How a Citizens’ Wealth Fund can tackle wealth inequality and deliver a universal minimum inheritance

Image: Jonny Goldstein, CC BY 2.0

The UK is a wealthy nation, but an unequal one. Tinkering will not address the entrenched inequalities that disfigure society. Instead, we will need to reimagine the foundational economic institutions that shape how wealth and power are produced and distributed. Central to this must be the development of new models of ownership that ensure everyone has a stake and a share in the economy. Our new report – Our Common Wealth: a Citizens’ Wealth Fund for the UK – shows how a Citizens’ Wealth Fund can play a crucial role in building a new architecture of ownership, one capable of transforming narrowly held private wealth into public, shared prosperity, and providing a universal minimum inheritance.

The nation’s wealth continues to grow, totalling £12.8 trillion by the end of 2016. Yet the distribution of that wealth is deeply unequal. The wealthiest 10% of households own 44% of the nation’s wealth, around five times more than the wealth of the bottom half of all households combined. These stark inequalities exist between individuals and families, between areas of the country, generations and genders, and between people from different ethnicities and class backgrounds.

What’s more, powerful trends are set to deepen wealth inequality. Automation risks creating a ‘paradox of plenty’: the integration of artificial intelligence and robotics could make society far richer in aggregate, but, for many individuals and communities, technological change could reinforce inequalities of power and reward as the benefits flow disproportionately to capital owners. At the same time, the boundless ambition of the digital platform giants is resculpting society into a giant space for the extraction and monetisation of data, and is also likely to drive a rising share of national income going to capital.

If capital was evenly distributed, this would not matter. However, as capital ownership is extremely unequal and capital’s share of income is rising at the expense of labour, wealth inequality is likely to rise. This is particularly the case as financial wealth, such as stocks and shares, is highly unequally divided. Absent policy intervention then, we risk ever greater economic polarisation as wealth begets wealth, leaving the asset poor far behind.
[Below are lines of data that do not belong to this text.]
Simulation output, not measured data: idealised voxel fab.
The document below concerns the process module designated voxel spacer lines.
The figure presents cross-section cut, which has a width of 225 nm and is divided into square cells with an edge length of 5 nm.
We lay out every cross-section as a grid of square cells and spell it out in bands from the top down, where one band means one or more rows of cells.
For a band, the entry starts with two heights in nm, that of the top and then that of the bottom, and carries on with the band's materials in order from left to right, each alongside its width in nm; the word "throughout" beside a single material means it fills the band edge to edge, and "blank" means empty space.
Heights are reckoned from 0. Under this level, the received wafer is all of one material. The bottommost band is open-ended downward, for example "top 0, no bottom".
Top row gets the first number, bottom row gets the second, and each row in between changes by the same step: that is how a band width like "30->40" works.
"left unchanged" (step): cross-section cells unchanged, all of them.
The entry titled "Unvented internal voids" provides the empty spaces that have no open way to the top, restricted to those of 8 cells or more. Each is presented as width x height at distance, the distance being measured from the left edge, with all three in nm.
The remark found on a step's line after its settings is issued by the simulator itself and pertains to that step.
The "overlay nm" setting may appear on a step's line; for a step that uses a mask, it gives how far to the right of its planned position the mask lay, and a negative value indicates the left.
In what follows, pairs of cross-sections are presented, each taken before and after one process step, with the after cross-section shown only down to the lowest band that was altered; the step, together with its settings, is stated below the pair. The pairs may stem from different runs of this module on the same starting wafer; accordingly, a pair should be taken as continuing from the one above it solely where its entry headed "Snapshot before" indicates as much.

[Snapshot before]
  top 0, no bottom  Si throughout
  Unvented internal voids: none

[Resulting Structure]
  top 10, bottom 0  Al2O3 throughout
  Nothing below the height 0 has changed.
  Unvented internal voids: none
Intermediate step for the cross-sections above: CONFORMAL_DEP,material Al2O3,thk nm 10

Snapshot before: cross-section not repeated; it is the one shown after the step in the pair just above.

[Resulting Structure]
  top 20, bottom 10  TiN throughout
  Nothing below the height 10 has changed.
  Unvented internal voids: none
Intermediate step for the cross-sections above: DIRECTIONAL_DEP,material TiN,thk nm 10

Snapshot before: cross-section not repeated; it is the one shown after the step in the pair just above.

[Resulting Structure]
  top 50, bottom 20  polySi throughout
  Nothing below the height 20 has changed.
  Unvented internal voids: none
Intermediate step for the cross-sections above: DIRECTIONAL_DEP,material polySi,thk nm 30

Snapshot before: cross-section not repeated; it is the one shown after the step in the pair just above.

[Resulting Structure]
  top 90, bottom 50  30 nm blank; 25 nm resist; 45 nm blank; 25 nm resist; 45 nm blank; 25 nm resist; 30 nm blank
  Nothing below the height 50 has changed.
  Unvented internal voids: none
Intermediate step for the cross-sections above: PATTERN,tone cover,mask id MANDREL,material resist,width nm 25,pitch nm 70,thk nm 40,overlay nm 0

In this context, there are three crucial measures that can broaden the distribution of wealth and reverse the entrenched inequalities facing the UK. First, we can increase labour’s bargaining power, to help boost its share of income relative to capital and reshape corporate governance. Second, we can more effectively tax capital and income from capital, using the receipts to distribute income and wealth. And finally, we can broaden ownership of capital, to ensure everyone benefits from rising returns to capital. Our new report, Our Common Wealth, sets out the case for the final approach via a Citizens’ Wealth Fund, an institution of collective ownership that transforms a part of private wealth into shared public wealth.

A Citizens’ Wealth Fund is a kind of sovereign wealth fund owned by and managed in the interests of citizens. By owning wealth in common in the form of economic assets, the fund would act as a force for economic equality by distributing returns to capital more widely and broadening control rights. Indeed, if current patterns of ownership act as a dynamic of divergence, the Fund would be a force for equalisation.

There are already over 70 sovereign wealth funds, at both national and regional level, capitalised from a range of sources, and with differing governance structures and distributional purposes. Of course, the UK has already missed a golden chance to establish a wealth fund when we squandered the economic windfall from North Sea oil. Indeed, if the revenues generated had been invested in a sovereign wealth fund in the 1980s, such a fund would have been worth over £500 billion today, and would act as a considerable force for intergenerational equality.

A successful Fund would require three elements: effective capitalisation, robust and sustainable governance, and broad social support. Our report shows how a Fund could be worth £186bn by 2029/30, if started from 2020/21, capitalised using a mix of planned asset sales, capital transfers, a small amount of borrowing and returns reinvested through the decade. We also suggest new potential revenue streams, such as a scrip tax requiring firms to issue equity to the Fund, and new wealth taxes through the introduction of a gift tax and reform of inheritance tax.

To ensure that the Fund is genuinely an institution owned by the people and for the people, the Fund’s investment mandate and ethical obligations should be defined by Parliament. The Fund should be independently managed but be accountable to Parliament.

The public should also directly benefit through the distribution of a capital dividend, as the ultimate owners of the Fund. Indeed, through careful stewardship we believe the Fund would be large enough to pay all 25-year-old UK citizens a one-off capital dividend of £10,000 from 2030/31, providing a universal minimum inheritance for all.

This could grow over time, if tax revenues such as reformed inheritance tax or scrip tax continue to be invested in the Fund. A substantial universal capital dividend would provide a basis for economic security, give everyone the resources to pursue opportunities such as lifelong learning or creating a business, reduce intergenerational inequality, and help cultivate a coalition of public support for the Fund.

The importance of ownership has never been more apparent. In communities, workplaces and households across the country, people lack meaningful control over their lives as neoliberalism has hollowed out institutions of collective control and excavated sites of democratic power in the economy. Wealth inequality has risen and is set to rise further, and capital has become overmighty. In the face of this, we urgently need a new architecture of ownership to give people genuine control and economic power. IPPR has previously made two recommendations alongside a national Citizens’ Wealth Fund to counteract rising inequality: new legal and tax incentives to encourage employee ownership trusts that are a form of collective worker ownership and new support for co-operative and mutual businesses. Taken together, the Fund at a national level and the others at a firm level, these proposals would help broaden and democratise the ownership of capital at scale, giving everyone a stake and a say in the economy. It is time we shared in our common wealth.